And note that Apple has made more affordable towers in the past even under Steve as you point out. The G4 and G5 ones. They see no compelling economic reasons to do so any longer.
post #202 of 330
Quote:
Originally Posted by vinea View Post

Because Apple sells more AIOs than they do towers. Therefore if Apple is gaining desktop share then AIOs are also gaining desktop share. Who can AIOs take share away from? Gee, towers

First of all, the article you linked was about consumer sales, not overall sales. Last time I've checked, the consumer sales represent about 30% of the computer sales. So what happens in the consumer segment doesn't make it a trend in the global market.

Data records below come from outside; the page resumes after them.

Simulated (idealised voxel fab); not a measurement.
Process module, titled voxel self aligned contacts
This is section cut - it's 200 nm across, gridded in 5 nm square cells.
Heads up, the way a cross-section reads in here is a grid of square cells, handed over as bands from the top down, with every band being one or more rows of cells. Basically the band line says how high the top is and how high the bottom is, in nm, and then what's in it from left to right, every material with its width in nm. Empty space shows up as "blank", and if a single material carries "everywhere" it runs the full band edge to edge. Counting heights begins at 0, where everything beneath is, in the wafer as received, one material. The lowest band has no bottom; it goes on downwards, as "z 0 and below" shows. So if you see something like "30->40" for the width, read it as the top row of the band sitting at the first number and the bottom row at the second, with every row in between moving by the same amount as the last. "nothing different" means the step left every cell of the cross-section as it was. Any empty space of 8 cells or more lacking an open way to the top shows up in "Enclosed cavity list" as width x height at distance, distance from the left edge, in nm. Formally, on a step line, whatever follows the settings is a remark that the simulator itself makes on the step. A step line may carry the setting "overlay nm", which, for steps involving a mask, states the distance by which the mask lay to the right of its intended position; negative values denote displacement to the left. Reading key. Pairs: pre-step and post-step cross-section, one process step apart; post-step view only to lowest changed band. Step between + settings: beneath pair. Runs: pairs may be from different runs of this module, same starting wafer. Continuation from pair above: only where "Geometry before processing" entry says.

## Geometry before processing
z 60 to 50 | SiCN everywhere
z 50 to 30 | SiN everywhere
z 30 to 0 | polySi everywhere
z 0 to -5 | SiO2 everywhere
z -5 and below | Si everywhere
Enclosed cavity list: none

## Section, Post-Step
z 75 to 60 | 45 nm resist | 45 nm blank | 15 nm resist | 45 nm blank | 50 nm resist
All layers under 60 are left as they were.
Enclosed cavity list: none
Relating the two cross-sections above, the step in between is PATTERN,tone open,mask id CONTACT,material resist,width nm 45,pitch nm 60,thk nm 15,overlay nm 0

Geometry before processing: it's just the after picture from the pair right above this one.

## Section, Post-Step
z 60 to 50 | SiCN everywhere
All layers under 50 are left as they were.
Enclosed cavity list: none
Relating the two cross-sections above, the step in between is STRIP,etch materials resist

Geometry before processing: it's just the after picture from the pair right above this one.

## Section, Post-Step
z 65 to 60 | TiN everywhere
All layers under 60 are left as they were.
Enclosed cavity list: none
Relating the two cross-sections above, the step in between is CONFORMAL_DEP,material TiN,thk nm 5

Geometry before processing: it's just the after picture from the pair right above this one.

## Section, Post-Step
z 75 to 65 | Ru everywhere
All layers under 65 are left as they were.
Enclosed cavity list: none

Second, last time I've cheched the iMac represented about 30% of the Mac sales. That means that in a market were Apple has 6.6% market share (the US), the iMac represents about 2% of the computers sold, and in a market were Apple has less than 4% market share (worldwide), the iMac represents about 1% of the computers sold.

For each iMac sold, there are about 23 (50% of 93% / 2) PC towers sold in the US and about 48 (50% of 96%) PC towers sold worldwide. Apple is NOT "selling more AIOs than they do towers".

http://www.gartner.com/it/page.jsp?id=648619

Since we are all making assumptions, I will say thet the iMac is cannibalizing sales from the Mac mini (limited/outdated) and the Mac Pro (too expensive).
post #203 of 330
Quote:
Originally Posted by mjteix View Post

Apple is NOT "selling more AIOs than they do towers".

Is that a typo or are you implying that the quoted text refers to all towers by all PC manufactures and is not referring to Mac Pros when "they" seems to refer to Apple?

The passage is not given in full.